Telemetry demodulator for the following modems in use by Project Horus

  • Horus Binary Modes (4FSK)
    • v1 - Legacy 22 byte mode, Golay(23,12) FEC
    • v2 - 32-byte mode, Golay(23,12) FEC
  • RTTY (7N1, 7N2 and 8N2, standard UKHAS sentences with CRC16 only)

This project serves as a graphical front-end to horusdemodlib a Python/C library of telemetry demodulators based off the codec2 FSK modem. The core modem used in this library is very well tested, and performs in line with incoherent FSK demodulator theory. The RTTY decoder is approximately 2dB better than dl-fldigi, and the Horus Binary modem approximately 7 dB better again. The Horus Binary v2 mode provides some additional flexibility over the v1 mode, allowing the addition of custom telemetry fields.

A short guide on how to receive a Horus Binary payload using Horus-GUI is available here.

Important Performance Notes

The FSK demodulator at the core of this application expects the transmitter to behave like a modem. That is, it should:

  • Have a symbol rate which is close to the desired symbol rate (within +/- 1000 ppm).
  • Maintain that symbol rate throughout a transmission (i.e. not drift in symbol rate across a transmission)
  • Not have gaps between transmitted bytes.
  • Not drift a lot in frequency during a transmission (a few Hz/sec is probably OK - this needs to be tested further)

All of the above are achievable from a small microcontroller such as an Arduino. The use of interrupts (instead of sleep statements) to control symbol timing is recommended. Raspberry Pi UARTs (in particular the 'mini-UART') are known to have gaps between transmitter bytes, so be warned!

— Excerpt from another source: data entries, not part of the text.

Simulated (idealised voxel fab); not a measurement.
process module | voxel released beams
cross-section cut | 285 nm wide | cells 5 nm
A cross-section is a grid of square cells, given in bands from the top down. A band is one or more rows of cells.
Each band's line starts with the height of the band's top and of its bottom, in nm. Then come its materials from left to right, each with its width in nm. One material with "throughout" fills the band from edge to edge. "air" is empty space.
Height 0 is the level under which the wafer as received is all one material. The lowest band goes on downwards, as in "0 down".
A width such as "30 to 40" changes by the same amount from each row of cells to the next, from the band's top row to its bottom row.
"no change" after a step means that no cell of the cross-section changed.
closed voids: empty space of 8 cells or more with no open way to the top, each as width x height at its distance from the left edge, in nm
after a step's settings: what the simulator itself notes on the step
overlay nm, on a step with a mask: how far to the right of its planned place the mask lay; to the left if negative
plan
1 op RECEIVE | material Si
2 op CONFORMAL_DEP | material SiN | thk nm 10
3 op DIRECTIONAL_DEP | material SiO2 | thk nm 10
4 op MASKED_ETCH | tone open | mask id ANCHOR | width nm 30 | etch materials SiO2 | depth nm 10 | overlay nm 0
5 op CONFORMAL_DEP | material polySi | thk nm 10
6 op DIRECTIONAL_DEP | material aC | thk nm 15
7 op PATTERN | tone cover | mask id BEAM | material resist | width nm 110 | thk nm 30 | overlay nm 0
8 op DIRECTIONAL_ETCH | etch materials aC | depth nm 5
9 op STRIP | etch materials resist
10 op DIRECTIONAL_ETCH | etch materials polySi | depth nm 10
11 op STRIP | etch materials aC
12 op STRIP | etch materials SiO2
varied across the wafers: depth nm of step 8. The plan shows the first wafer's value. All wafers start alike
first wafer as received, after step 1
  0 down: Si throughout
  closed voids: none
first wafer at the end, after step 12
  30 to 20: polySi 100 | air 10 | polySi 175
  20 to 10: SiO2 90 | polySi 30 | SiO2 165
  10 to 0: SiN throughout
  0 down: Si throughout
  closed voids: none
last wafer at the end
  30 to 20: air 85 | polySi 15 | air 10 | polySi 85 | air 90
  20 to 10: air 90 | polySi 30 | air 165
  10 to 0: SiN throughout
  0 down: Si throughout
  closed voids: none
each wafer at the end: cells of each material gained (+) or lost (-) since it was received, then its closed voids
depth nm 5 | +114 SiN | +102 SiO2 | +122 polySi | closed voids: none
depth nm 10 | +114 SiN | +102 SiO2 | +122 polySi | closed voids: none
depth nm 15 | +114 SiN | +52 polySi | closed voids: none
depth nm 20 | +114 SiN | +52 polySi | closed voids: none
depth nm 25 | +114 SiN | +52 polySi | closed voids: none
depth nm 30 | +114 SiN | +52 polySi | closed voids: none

If you are having issues decoding telemetry from your payload, then carefully investigate the above points. If you are still having issues, then please contact me with a recording via the e-mail address below.


Written by:


Known Issues

  • Occasional crash when processing is stopped just as a packet is being processed by horus_api.
  • Queue events not processed on OSX when the application is running in the background.
  • Python 3.10 not supported due to issue with PyAudio dependency.


  • Important Things
    • Better build system via Travis (@xssfox)
  • Extras
    • Waterfall Display (? Need something GPU accelerated if possible...)


Binary Builds

Binary builds for some platforms are available on the releases page:

Please let me know if you have issues!

Build HorusDemodLib

$ git clone
$ cd horusdemodlib && mkdir build && cd build
$ cmake ..
$ make
$ sudo make install

Grab this Repo

$ git clone
$ cd horus-gui

(Optional) Create a Virtual Environment

Create a virtual environment and install dependencies.

$ python3 -m venv venv
$ source venv/bin/activate
(venv) $ pip install pip -U       (Optional - this updates pip)

If not using a venv, you may need to replace pip with pip3, and python with python3 below to ensure you are using Python3. Older linux distributions will likely have both Python 2.7 and Python 3 installed - this software only supports Python 3. On linux distros you may need to install python3-venv.

Install Python Dependencies

$ pip install -r requirements.txt

NOTE: Under linux based distros, you may also need to install python3-distutils and python-setuptools. If you get errors relating to pyaudio when trying to install into a venv, make sure that portaudio is installed (libportaudio-dev or portaudio19-dev under Linux distros, or portaudio under Macports), and then install pyaudio pointing to the portaudio lib by running:

On Linux:

$ export CFLAGS="-I/usr/include"
$ export LDFLAGS="-L/usr/lib"
(venv) $ pip install pyaudio

On OSX using Macports:

$ export CFLAGS="-I/opt/local/include"
$ export LDFLAGS="-L/opt/local/lib"
(venv) $ pip install pyaudio

On OSX using Homebrew

$ export CFLAGS="-I/opt/homebrew/include" 
$ export LDFLAGS="-L/opt/homebrew/lib"
(venv) $ pip install pyaudio

You should then be able to re-run the install requirements command above.

Install Package

Install package in a editable state. This type of installation allows a developer to make changes to the source code while retaining the installation entry points so it can be used like a normal install.

(venv) $ pip install -e .


$ (venv) python -m horusgui.gui

Or run the helper startup script:

$ (venv) python


As this repository is under regular development, you will likely need to update frequently. For those using the binary builds, this just means downloading a new file and running it. If you're running from source, this means updating both this repository, and horusdemodlib, on which it depends.

$ cd ~/horusdemodlib
$ git pull
$ rm -rf build
$ cd horusdemodlib && mkdir build && cd build
$ cmake ..
$ make
$ make install

$ cd ~/horus-gui
# git pull
$ . venv/bin/activate  (if using a venv)
$ pip install horusdemodlib --upgrade

You should then be OK to run horusgui.